Enduring What Cannot be Endured

This is one of those books that after you read you will feel you have no right to complain about your life ever again. What this woman went through is unbelievable, and it says a lot about her that she persevered the way she did.

I have read a lot of books on WW2, and this gives a perspective of the war I have not seen elsewhere. Most of what I have read gives just snippets of civilian life during the war, with most of them describing how life carried on despite the occupation. This is one of the few that describes how civilians found themselves on the run during the Axis occupation.

If there is one criticism to the book, it is that I wish it had been longer. The book rushes through and just gives us the highlights, when it would have been nice to know some more of the fine details.

Pearl Harbor: Hinge of War

 This book is a good overview of the attack on Pearl Harbor. I’ve read a lot of books on WW2, and this book had a good amount of information I hadn’t come across before.

One weakness to this book is it reads more like an outline than a book. The attack itself is covered by listing out each ship and explaining what happened on each one. This gives a lot of individual details on the attack which might be hard to find elsewhere, but it ends up being a dry read.

There are a few odd errors in it. As another reviewer noticed, the author states the Japanese lost three carriers at Midway when they really lost four. In another section of the book, he implies the attacks against Malaysia and the Philippines only occurred after Pearl Harbor succeeded. Both invasions had launched days before the attack and the Japanese even landed in Malaysia before the first bombs were dropped.

Grade Inflation

The sentiments expressed in this article on grad inflation is something I've seen during my time in academia.  Students will complain to anyone about their grades, and professors can often be forced to up their students' grades by administrators.  Also, student evaluations are a key part of a professor's performance reviews, and students will only give good reviews to professors that give high grades.

Despite all the pressure professors are under to inflate grades, it is still frustrating to here them complain about grade inflation as if they had absolutely nothing to do with it.  They all play along in order to keep their jobs, and then complain about the "everyone gets a trophy" mentality.  This wouldn't be as big a deal if so many of them weren't always patting themselves on the back for all the brave "stands" they're willing to take. Their unwillingness to stop grade inflation shows that when it comes to taking a stand that will truly jeopardize their jobs, they fold like a cheap tent.

Thursday, May 15, 2014

What do they know that we don't? Obamacare edition

Before Obamacare was passed, Nancy Pelosi famously said we had to pass the law to find out what was in it.  It appears my radiologist sister might be finding out what is in it at the moment.  Around October last year her practice's billing company stopped putting through a significant amount of their claims.  They didn't really notice this until February, when their accounts ran out of money and their paychecks bounced.  They fought with their billing company, but they still won't pay up, so they tried to go with a new company.  They had one picked out and sent over a contract, only to see that company decline them for no reason.  They are now in the process of going with their second choice, who hasn't turned them down yet.
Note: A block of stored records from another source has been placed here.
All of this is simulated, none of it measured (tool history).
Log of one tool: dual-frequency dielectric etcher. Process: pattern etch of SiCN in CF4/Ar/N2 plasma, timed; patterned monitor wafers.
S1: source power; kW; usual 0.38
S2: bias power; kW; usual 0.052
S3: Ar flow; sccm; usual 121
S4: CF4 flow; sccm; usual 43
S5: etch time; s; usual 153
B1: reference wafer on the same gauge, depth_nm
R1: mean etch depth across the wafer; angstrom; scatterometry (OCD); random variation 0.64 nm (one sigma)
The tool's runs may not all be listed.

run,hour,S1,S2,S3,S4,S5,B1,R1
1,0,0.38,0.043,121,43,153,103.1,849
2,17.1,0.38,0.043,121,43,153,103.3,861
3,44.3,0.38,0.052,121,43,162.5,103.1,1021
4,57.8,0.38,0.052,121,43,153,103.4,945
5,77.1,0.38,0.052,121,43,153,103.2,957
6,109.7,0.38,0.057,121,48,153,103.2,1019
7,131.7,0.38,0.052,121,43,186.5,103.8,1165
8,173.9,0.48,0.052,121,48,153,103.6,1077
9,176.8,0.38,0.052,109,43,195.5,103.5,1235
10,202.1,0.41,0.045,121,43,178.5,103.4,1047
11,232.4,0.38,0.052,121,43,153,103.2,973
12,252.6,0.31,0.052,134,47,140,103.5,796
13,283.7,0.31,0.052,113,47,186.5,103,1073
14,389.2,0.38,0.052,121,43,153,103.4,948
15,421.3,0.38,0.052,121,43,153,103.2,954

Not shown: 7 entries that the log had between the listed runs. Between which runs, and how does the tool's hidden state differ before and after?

When I first heard about this, I wondered if there might be regulations in Obamacare that were to blame, but couldn't rule out the possibility this was just one dipshit company.  Since I've found out a second company is unwilling to do business with them, it's clear something is scaring away both companies.  Radiologists make a good amount of money, and might just find themselves at the epicenter of the government cost cutters. These companies might feel there isn't much money to be made by having radiologists as clients if reimbursements rates are going to be cut.

Tuesday, May 6, 2014

The Pathetic Job Market and Millenials

For several years now Millennials have been taking heat for being lazy and entitled.  I have always felt sorry for the younger generation facing this criticism, not because the criticisms have no merit, but because the older generations giving it don't have much of a leg to stand on themselves.  They were just like the Millennials when they were young, but they were fortunate enough to come of age in a better economy and establish themselves in a career before things really tanked.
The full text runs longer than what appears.